The Texas Gentlemen member Beau Bedford. Photo by Danny Fulgencio

Rolling Stone named them one of the “10 New Country Artists You Need to Know,” calling them “the greatest honky tonk band you never heard of.” But we know them well, we do. In fact we just happen to have an up-close-and-personal with band member Beau Bedford right here in our pocket. Here it is:

Nice guys rock

In “Letters to a Young Poet,” Rainer Maria Rilke writes, “Confess to yourself that you would die if you were forbidden to write. And look deep into your heart where it spreads its roots, the answer, and ask yourself, must I write?”

That is the sentiment that music producer Beau Bedford expresses to young musicians.

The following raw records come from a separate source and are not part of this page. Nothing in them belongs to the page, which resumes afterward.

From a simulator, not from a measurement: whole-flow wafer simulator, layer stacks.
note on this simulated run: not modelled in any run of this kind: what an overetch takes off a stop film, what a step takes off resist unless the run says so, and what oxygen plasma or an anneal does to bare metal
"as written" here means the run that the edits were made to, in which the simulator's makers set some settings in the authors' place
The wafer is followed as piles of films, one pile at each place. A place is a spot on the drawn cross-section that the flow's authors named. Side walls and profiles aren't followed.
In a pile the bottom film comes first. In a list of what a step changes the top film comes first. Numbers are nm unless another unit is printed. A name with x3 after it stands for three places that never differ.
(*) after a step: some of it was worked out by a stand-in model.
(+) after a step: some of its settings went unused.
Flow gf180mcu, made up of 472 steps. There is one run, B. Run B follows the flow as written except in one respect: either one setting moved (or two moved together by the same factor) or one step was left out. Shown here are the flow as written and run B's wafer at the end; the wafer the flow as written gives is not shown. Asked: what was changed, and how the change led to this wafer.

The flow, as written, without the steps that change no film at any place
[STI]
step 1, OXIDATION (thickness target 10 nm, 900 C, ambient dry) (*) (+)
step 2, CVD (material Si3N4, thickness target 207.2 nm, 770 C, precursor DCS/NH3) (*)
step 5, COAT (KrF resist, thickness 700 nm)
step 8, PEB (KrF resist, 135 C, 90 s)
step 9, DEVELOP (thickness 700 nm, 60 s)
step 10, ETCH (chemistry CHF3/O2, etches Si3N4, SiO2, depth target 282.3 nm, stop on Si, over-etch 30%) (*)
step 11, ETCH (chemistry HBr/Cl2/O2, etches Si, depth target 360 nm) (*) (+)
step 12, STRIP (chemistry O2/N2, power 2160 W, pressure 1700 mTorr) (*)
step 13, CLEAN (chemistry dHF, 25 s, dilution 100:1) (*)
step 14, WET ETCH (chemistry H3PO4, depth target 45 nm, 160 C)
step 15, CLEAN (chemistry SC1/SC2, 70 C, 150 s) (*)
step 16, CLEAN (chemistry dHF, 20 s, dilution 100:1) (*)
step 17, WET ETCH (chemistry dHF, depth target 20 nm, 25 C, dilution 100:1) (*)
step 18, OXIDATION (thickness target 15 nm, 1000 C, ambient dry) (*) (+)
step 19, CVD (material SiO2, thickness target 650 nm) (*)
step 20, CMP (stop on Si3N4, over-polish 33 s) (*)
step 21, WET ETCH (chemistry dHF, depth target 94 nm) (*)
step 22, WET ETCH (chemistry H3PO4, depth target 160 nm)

“You should only be a songwriter or an artist if you cannot help but do it. If you’d do anything else you’d die inside,” he says. “The money’s never good, and when it is, the fame sucks. If you don’t love it, then don’t do it.”

Bedford and business partner Jeff Saenz opened their studio, Modern Electric Sound Recorders, in East Dallas a few years ago. Bedford, who lives near the Belmont Hotel, is well known among local musicians as a songwriting coach, engineer and producer. But he’s more widely known as the ringleader of The Texas Gentlemen, which started as a backing band of Dallas-based musicians. They backed Kris Kristofferson at the Newport Folk Festival in 2016. And they played a private party behind George Strait.The Gents put out their own album, “TX Jelly,” last year. It includes a hodgepodge of songs they recorded in Muscle Shoals, Alabama, and they’ve got another album’s worth of songs from that session ready to go.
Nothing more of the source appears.